Grid loads more data then it should

Hi i have a Grid with setPageSize(10)

This will give 10 as limit to the dataprovider, correct? It works generally, but it loads 5 x 10 data sets from the database without scrolling, why is that so and is there a way to prevent it? The next 10 should only be loaded if they should (user scrolls etc)

My DataProvider

`

public class OrderDataProvider extends AbstractBackEndDataProvider<OrderEntity, Void> {
    private OrderRepository orderRepository;
    public OrderDataProvider(OrderRepository orderRepository) {
        this.orderRepository = orderRepository;
    }


    @Override
    public Stream<OrderEntity> fetchFromBackEnd(Query query) {
        int offset = query.getOffset();
        int limit = query.getLimit();
        Optional<CustomFilter> filter = query.getFilter();
        return orderRepository.findOrdersPaginated(offset, limit, filter).stream();
    }

    @Override
    public int sizeInBackEnd(Query query) {
        Optional filter = query.getFilter();
        return orderRepository.countOrders(filter);
    }
}`

How many rows are shown / visible, when you open the view and have the 5 fetches? In short: it loads as many rows as it needs to show (and I believe some additional ones to have a smoother scrolling experience but idk how many are loaded in advance)
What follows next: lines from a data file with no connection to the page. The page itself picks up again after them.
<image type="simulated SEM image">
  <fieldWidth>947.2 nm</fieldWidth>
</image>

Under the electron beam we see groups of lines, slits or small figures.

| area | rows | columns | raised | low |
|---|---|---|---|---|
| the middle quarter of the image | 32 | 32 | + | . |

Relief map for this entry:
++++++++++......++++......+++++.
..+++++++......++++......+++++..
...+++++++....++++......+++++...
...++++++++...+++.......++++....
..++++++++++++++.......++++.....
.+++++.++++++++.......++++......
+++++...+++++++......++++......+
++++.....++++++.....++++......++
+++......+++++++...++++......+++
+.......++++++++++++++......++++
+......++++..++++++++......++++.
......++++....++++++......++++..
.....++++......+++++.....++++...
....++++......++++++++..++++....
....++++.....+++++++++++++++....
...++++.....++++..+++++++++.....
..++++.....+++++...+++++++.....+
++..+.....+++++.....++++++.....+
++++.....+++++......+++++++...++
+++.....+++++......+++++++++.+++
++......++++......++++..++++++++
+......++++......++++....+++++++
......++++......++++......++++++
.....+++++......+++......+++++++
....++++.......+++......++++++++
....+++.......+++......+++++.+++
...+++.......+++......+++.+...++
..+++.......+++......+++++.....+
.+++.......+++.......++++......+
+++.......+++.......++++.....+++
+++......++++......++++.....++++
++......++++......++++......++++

Grid always keeps some extra rows loaded to reduce the risk that the user has to wait while more data is being loaded.

Furthermore, when you initially add a Grid to a view, then it doesn’t yet know how big the grid will be and how high each row will be so it makes a guess that errs on the side of loading too much to reduce the risk that the user initially sees only a partially populated grid.

I use the grid as a better option for virtualList. I use one row as a card renderer. So each row is 1 card in 1 column.

I have problems with VirtualList and auto fetching next data sets, thats why i switched to using a grid.

The inital view shows 5 cards, but 50 gets loaded and 10 is the set pageSize.

And why is this a problem?

It loads unnecassary data into memory which i would like to prevent.

As Leif said this a usability optimization.
Usually it doesn’t matter because if you load 10 or 50 rows from the database doesn’t matter. And also the additional used memory is minimal.

Depends on the dataset how much memory it consumes. In this case i render a Div like a card per dataset, which consumes more mem than plain data in a usual grid i think.

I will retry to use virtual list, maybe the error is gone which i had before with it (but cant remember what it was).

But this usability optimization i think is not predictable. If i set pageSize 10 then i usually expect getting 10 items not 60 which is way to much. I cant find this info in the documentation, is that documented anywhere - would make it easier to understand that behaviour.

But before i made changes, i will check how many users use this kind of view. Maybe its really not worth it changeing it.

Just to give you some numbers.

I use cards a lot, also in one ERP system. There we have a fetch size of 500. We did load tests, and this is absolutely not a problem.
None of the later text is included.